December 25, 2024
DC Circuit Partly Vacates FERC Gas Pipeline Approval
Mountain Valley Pipeline Can Continue Construction While Agency Reviews Decision
Construction of the Mountain Valley Pipeline
Construction of the Mountain Valley Pipeline | Shutterstock
The ruling means FERC has to reconsider its decision not to perform a new environmental assessment of the Mountain Valley Pipeline.

FERC will have to take another look at the politically sensitive Mountain Valley Pipeline after the D.C. Circuit Court of Appeals on Friday remanded the commission’s decision to not perform a new environmental assessment of the project (21-1512).

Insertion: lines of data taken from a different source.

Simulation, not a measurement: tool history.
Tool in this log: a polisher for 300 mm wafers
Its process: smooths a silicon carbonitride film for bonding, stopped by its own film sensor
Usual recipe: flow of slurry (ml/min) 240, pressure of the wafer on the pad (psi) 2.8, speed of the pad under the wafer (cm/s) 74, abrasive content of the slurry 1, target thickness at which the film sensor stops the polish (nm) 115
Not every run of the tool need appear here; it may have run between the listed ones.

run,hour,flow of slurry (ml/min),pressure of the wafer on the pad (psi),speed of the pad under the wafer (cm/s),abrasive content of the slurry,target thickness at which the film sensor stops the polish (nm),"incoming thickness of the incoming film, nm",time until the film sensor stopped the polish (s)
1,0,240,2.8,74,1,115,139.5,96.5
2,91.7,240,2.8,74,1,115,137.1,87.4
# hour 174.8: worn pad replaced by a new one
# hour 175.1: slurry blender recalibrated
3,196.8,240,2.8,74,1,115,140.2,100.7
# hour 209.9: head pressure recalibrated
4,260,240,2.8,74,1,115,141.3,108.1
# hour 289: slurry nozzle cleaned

Led by Equitrans Midstream Partners (NYSE:ETRN), the pipeline project, which has major backers including Sen. Joe Manchin (D-W. Va.), has been opposed by environmentalists and others who argue it is unneeded. Opponents have successfully challenged FERC and other agencies’ approvals for the project.

The pipeline, which Equitrans says is 94% complete, runs 303 miles from northwestern West Virginia to southern Virginia to bring shale gas to customers in the Southeast.

FERC granted a certificate to MVP back in 2017, but the project ran into delays as its permits from the Bureau of Land Management, Forest Service, Army Corps of Engineers, and Fish and Wildlife Service were successfully challenged in the courts. The company asked FERC for two extensions to in-service dates, which the commission granted, but those decisions were appealed by Sierra Club and others.

The pipeline now has until October 2026 to finish construction, and this year it regained two other federal permits from Fish and Wildlife, the Forest Service and the Bureau of Land Management. But this year has also seen additional legal setbacks, as the project’s permit from the West Virginia Department of Environmental Protection was vacated in April, which leaves uncertain whether it will be able to obtain a new permit from the Army Corps of Engineers, the court said.

The D.C. Circuit’s decision does not interfere with the pipeline’s construction, but the judges agreed with the appellants’ argument that FERC had failed to conduct a fresh environmental impact statement (EIS) or adequately explain why one was not needed when it extended MVP’s in-service date.

FERC had to prepare an EIS when it initially approved the project, which involved clearing a 125-foot corridor along its route and then digging or blasting a trench to bury the actual pipeline, the soil from which would dislodge into nearby waterways, increasing sedimentation. FERC found those impacts could be controlled by silt fences and other methods.

Both Virginia and West Virginia have fined Equitrans for failing to prevent increased sedimentation along its route.

In allowing the project to move ahead with construction, after it had sorted most of its other required permits, FERC reasoned that wrapping up the build would eliminate the risk of erosion and sedimentation from construction activities.

While the project’s sedimentation impacts differed from what FERC expected due to unpredictable rainfall, the commission determined the deviations were not enough to warrant a new EIS.

Sierra Club and others argued that FERC overestimated MVP’s ability to control erosion and sedimentation, and the court agreed that the regulator failed to explain its rejection of that claim. The violations pursued by the two states show the project’s controls had failures.

FERC failed to explain why the controls would be adequate going forward given the past failures, the court found. It also said the state fines do not excuse FERC from assessing the project’s ongoing environmental impacts.

A consent decree MVP signed, agreed to in a settlement with Virginia, could remediate the issue going forward, but the court said FERC failed to assess that.